9. Take the casserole out of the oven. Now, evenly sprinkle the remaining 1/2 cup of crispy fried onions all over the top. Make sure you get good coverage for maximum crunch in every bite!

10. Return the casserole to the oven for an additional 5-7 minutes. You’re just looking for those fried onions to turn a lovely golden brown and get nice and crispy. Keep an eye on them so they don’t burn!

11. Once the onions are perfectly golden, carefully remove the casserole from the oven. It will be hot and bubbly! Let it rest for just a few minutes before you scoop it out. This helps it set up a bit and makes serving easier. Then, dig in!

Substitutions & Additions

This recipe is super forgiving and easy to customize! Here are a few ideas:

  • Change the Soup: Not a fan of cream of mushroom? Cream of chicken or even cream of celery soup would work beautifully here.
  • Different Meat: You could easily swap the ground beef for ground turkey or even ground sausage for a different flavor profile.
  • Add Veggies: Feel free to toss in some sliced mushrooms (sauté them with the onion), diced bell peppers, or even some corn.
  • Cheese Swap: Any good melting cheese would work! Gruyere, mozzarella, or a Colby Jack blend would be delicious alternatives or additions.
  • Extra Flavor: A pinch of garlic powder or onion powder stirred into the mixture can boost the flavor even more. A little dash of Worcestershire sauce with the meat is also great.
  • Crispy Topping Swap: If you don’t have fried onions, you could top it with breadcrumbs mixed with a little melted butter, crushed crackers, or even crushed potato chips!

Tips for Success

Just a couple of little pointers to make sure your casserole turns out perfectly every time:

  • Drain the Grease! I know I mentioned it, but seriously, this is key. Too much grease makes the casserole oily.
  • Don’t Skimp on the Onions: Adding some fried onions into the casserole mixture really makes a difference in flavor and texture throughout the dish.
  • Watch the Final Bake: The second bake for the crispy onions is quick! Keep an eye on them so they turn golden, not black.
  • Prep Ahead: You can cook the meat and onion mixture and mix it with the green beans, soup, sour cream, and inner cheese/onions. Store it in the baking dish, covered, in the fridge for up to 24 hours. When ready to bake, add the topping cheese and bake as directed, adding a few extra minutes to the initial bake time if needed since it’s cold. Add the final crispy onions for the last 5-7 minutes.

How to Store It

Leftovers of this casserole, if there are any (ha!), store really well.

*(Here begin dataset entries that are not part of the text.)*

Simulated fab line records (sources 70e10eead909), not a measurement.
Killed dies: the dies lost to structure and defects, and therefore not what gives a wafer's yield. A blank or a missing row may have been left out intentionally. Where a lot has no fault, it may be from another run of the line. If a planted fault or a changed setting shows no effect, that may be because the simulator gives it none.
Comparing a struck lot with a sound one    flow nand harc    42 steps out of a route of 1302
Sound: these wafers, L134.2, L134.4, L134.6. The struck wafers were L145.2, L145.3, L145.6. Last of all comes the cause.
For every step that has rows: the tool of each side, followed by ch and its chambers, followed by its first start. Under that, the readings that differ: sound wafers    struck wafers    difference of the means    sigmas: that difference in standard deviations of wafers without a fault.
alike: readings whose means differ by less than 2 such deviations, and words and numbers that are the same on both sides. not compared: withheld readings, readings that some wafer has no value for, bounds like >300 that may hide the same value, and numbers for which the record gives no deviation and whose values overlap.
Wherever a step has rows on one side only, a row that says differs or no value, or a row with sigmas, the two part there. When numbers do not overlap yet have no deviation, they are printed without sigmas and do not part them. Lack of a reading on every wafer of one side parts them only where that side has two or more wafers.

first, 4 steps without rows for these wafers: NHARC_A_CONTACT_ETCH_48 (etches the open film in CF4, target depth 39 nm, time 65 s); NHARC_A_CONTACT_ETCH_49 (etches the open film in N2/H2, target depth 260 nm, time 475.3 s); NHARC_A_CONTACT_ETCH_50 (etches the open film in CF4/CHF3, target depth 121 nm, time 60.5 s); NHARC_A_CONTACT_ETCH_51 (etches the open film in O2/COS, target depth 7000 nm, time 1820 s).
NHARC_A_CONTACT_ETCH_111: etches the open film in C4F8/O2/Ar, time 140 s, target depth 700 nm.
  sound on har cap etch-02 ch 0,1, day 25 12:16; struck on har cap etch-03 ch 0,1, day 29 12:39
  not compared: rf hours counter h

Let the casserole cool completely. Cover the baking dish tightly with plastic wrap or aluminum foil, or transfer individual portions to airtight containers. It will keep in the refrigerator for 3-4 days. To reheat, you can microwave individual servings or place the covered dish in a 350°F (175°C) oven until heated through. The crispy onions might soften a bit upon reheating, but it will still be delicious!

FAQs

Got questions? I’ve got answers!

Can I use frozen green beans?

Yes, you absolutely can! Just make sure they are thawed and really well drained before adding them to the mixture. Patting them dry with paper towels helps prevent a watery casserole.

Can I make this ahead of time?

Definitely! As mentioned in the tips section, you can assemble the base mixture (everything except the final cheese and crispy onions) and refrigerate it for up to a day. Add the cheese and bake when you’re ready, then add the crispy onions for the last few minutes.

What do I serve with this?

This casserole is pretty hearty on its own, but it pairs wonderfully with simple sides like mashed potatoes, a simple green salad, or some crusty bread to soak up the deliciousness!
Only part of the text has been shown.